I was born on the same day as Gerald Finzi. Some others too but I don't recognize their names.

Also Woodie Guthry and Willy Hess, who made a catalog of Beethoven's more obscure works and prepared performing versions of some of them.


----------



## Casebearer (Jan 19, 2016)

I was two or three weeks overdue according to my mother (they had to drag me in this miserable world), so I'll choose Béla Bartók who was born on the 25th of March. Otherwise I'd have to be satisfied with Leonardo da Vinci...


----------



## jimsumner (Jul 7, 2013)

May 7. Brahms and Tchaikovsky. Can't beat that!


----------



## rspader (May 14, 2014)

Arthur Honegger and Pablo de Sarasate. Now learning more about them on Spotify.

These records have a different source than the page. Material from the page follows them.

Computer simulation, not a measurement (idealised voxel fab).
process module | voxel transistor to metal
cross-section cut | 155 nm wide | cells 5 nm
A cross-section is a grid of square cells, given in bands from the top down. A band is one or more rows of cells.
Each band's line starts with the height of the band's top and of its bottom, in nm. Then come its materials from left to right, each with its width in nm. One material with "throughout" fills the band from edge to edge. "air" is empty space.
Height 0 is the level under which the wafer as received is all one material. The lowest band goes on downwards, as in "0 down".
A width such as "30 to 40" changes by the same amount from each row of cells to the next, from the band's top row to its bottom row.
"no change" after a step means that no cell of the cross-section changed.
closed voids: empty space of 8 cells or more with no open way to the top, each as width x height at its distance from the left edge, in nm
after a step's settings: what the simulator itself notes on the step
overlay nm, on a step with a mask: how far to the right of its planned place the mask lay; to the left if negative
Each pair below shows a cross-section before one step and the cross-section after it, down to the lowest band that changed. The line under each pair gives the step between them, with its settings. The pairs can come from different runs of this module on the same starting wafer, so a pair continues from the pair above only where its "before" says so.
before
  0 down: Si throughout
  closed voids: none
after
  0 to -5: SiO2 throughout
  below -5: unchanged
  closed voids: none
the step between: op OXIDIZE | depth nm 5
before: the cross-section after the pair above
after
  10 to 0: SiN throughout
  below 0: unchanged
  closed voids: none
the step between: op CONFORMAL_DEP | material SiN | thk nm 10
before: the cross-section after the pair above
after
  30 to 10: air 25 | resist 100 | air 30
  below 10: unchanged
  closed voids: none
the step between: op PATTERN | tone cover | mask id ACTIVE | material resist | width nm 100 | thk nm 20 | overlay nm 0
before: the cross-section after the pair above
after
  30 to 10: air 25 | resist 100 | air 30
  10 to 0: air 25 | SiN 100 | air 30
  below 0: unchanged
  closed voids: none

(Also Osama Bin Laden and James Earl Ray. Already know enough about them.)


----------



## chill782002 (Jan 12, 2017)

Frederic Chopin and Roger Daltrey. An interesting combination to say the least.


----------



## Simon Moon (Oct 10, 2013)

This was more fun than I thought!

I made a new discovery!

Sylvano Bussotti


----------



## TurnaboutVox (Sep 22, 2013)

Vivian John Herman Ellis, CBE (1903 – 1996) was an English musical comedy composer best known for the song "Spread a Little Happiness" and the theme "Coronation Scot". Oh well! :lol:


----------



## SarahTG (Sep 26, 2017)

Percy Grainger? I can work with that


----------



## ozradio (Oct 23, 2008)

Mozart. Mic drop.


----------



## Gouldanian (Nov 19, 2015)

Glenn Gould (he did compose a piece...)


----------



## Machiavel (Apr 12, 2010)

Bruckner, ortolani riz, Darius Milhaud. Death Edvard Grieg, Girolamo chiti.


----------



## elgar's ghost (Aug 8, 2010)

Christopher Willibald Gluck, but I'm inclined to put an asterisk next to that as Great Britain didn't adopt the Gregorian calender until 38 years after his birth whereas Gluck's homeland of Bavaria already had the Gregorian calender in place by the time he was born.


----------



## Totenfeier (Mar 11, 2016)

SiegendesLicht said:


> None less than the great Gustav Mahler.


I was born at 6:30 in the morning on June 29, 1960. Mahler was born on July 7th (my sister's birthday), 1860.

I'm one week and one day shy of being born exactly 100 years after him. Surely that's got to count for something!


----------



## DeepR (Apr 13, 2012)

Alessandro Melani (1639)
Jonathan Larson (1960)

I'm open to suggestions.


----------